Skype's big innovation was its ability to work in NAT-to-NAT situations, not anything to do with its actual calling functionality. People were video chatting even way back in the mid '90s: https://www.sattlers.org/mickey/CU-SeeMe/internetTVwithCUSee...


>>Video calls? Skype initial release was in 2003.

The first commercial software application for point-to-point video calls is CUSeeme and it was released in 1992.

The first concert to be live-streamed over the Internet was in 1993. https://en.m.wikipedia.org/wiki/Mbone


> Video calls?

Microsoft NetMeeting[0] was released in 1996 and actually included with Windows 95 through Vista

> USB thumb drives? Windows 98 didn't have drivers for them, so they came bundles with CD with drivers?

Zip drives and/or CD-RW were pretty widespread by then, filling a similar role

[0] https://en.wikipedia.org/wiki/Microsoft_NetMeeting


The web made for IE5/Netscape 4 was much better than the current mess we have now. Websites were designed for the people reading them, rather than for analytics.


> Windows XP first release was in 2008

Not the 90s, but XP was released in 2001.


Thanks! I looked at a wrong release date on wiki ("Final release", which is actually Service Pack 3)


Trivia: AT&T consumer Picturephone service launched in 1970. https://ethw.org/Picturephone


Pffft! https://en.wikipedia.org/wiki/Videotelephony#/media/File:Bil...

1997, under 1000,- Deutsche Mark. A pair for 1798,- DM Oh, and ISDN of course ;-)


There was Windows NT 4 which was awesome, released in 1996, and Windows 2000, released in 1999.

As a kid I used both of those. NT 4 was a bit hard to use since most programs (read games) were written for DOS or win95/98.
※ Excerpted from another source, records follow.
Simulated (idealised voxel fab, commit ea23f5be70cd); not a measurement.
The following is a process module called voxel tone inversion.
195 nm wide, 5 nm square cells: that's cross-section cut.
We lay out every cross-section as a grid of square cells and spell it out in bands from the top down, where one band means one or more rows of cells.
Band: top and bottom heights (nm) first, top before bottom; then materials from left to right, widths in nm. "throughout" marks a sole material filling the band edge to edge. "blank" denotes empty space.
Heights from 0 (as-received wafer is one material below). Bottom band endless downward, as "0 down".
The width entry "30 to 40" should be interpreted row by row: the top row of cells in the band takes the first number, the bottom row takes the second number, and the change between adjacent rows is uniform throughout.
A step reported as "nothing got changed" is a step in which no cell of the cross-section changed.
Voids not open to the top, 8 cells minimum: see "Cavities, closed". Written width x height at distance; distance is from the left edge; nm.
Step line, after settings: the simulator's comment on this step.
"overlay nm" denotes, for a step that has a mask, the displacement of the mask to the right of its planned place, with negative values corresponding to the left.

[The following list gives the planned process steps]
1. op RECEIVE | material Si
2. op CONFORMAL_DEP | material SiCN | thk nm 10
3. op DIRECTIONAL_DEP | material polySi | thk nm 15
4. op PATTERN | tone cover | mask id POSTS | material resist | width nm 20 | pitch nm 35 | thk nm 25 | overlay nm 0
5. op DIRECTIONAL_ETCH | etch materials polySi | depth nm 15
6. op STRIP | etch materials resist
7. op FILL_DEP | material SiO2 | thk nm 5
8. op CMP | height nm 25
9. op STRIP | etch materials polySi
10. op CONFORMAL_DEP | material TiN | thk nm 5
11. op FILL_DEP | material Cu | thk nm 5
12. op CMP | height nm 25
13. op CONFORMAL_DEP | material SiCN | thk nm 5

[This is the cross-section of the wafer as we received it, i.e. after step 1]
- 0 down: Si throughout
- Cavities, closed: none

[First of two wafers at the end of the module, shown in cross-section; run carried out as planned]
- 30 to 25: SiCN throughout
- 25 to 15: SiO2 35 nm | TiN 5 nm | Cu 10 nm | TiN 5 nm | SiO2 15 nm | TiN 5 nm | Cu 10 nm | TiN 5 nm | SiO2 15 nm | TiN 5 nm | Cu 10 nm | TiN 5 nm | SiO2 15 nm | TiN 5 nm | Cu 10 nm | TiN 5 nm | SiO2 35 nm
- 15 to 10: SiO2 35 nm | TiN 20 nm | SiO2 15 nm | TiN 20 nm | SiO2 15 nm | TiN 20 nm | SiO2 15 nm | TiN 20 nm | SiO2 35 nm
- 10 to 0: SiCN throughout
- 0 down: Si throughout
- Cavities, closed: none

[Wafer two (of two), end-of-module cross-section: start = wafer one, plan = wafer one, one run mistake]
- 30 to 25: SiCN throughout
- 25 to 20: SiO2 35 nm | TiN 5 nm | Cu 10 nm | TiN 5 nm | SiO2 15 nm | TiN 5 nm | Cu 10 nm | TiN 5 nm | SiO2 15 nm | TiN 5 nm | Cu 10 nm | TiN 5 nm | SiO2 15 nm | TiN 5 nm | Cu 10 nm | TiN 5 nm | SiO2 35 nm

But Windows 2000 was awesome. It was like having winXp a couple years early


Yes, I deliberately tried to exclude the NT family by mentioning "consumer OS" :) BTW, how was Windows 2000 in terms of software (read games) compatibility?


“ to exclude the NT family by mentioning "consumer OS" ”

Sorry missed that.

Games: I wasn’t much of a gamer by then. But Age of empires worked well :D


IE6 was a great browser when released, the problem was that IE7 wasn’t released for another 5 years, a lifetime in those days.